Melbourne, Australia — MININGREVIEW.COM — 10 February 2010 – The world’s biggest mining company, BHP Billiton, remains "cautious" about the speed and strength of the global economic recovery across the developed world in the short term, despite the positive momentum in developing countries.
Making this statement after releasing the company’s financial statements here, CEO Marius Kloppers pointed out that the longer term outlook was still robust, however, driven by "the continued industrialisation and urbanisation of China and other developing economies.
BHP Billiton reported a 7% decline in first-half earnings before exceptional items, although net income more than doubled, when taking into account once-off accounting charges recorded in the year-earlier period.
The firm earned US$6.1-billion (R45.75 billion) in the six months ended 31December, compared with US$2.6-billion (R19.5 billion) a year ago, however, excluding exceptional items, profit slid to US$5.7 billion (R42.75 billion), from US$6.13-billion (R46 billion) a year earlier, which was still above analyst forecasts, according to Reuters.
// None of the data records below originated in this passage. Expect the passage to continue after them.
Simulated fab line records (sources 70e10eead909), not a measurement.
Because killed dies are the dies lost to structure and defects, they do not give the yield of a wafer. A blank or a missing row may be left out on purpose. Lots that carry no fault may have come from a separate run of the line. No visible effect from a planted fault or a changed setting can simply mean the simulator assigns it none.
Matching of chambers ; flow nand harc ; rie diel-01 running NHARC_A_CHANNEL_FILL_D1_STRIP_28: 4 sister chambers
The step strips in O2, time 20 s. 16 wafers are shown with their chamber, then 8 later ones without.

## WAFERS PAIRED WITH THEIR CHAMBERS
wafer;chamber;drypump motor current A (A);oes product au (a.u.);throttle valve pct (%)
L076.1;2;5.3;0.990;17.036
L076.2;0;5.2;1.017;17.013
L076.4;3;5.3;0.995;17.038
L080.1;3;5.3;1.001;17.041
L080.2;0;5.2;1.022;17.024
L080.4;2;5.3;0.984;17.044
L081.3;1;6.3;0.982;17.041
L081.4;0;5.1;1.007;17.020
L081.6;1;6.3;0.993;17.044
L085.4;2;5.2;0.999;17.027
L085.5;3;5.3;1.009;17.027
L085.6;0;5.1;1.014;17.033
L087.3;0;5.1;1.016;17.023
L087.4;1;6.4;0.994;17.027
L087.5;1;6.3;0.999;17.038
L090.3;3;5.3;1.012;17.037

“Although markets improved compared with the previous six months, higher sales volumes for iron-ore, manganese and coal were offset by lower commodity prices in general compared with the same period a year earlier, coupled with a weak US dollar,” Kloppers said.
BHP Billiton believes commodity markets will continue to be largely dependent on Chinese and Indian demand, and it will be "critical" to monitor the pace of monetary tightening and the rate of loan growth for commodity intensive sectors in China in the short term.
BHP increased its interim dividend by 1c a share, to 42c a share, but Kloppers indicated that investors should not be looking for a share buyback in the near term, despite the firm’s strong cash flow and balance sheet.
“Our first objective is always to invest in our business,” he said. “We believe that we have got highly valuable growth options in the portfolio which will ultimately deliver a larger return to shareholders,” Kloppers added.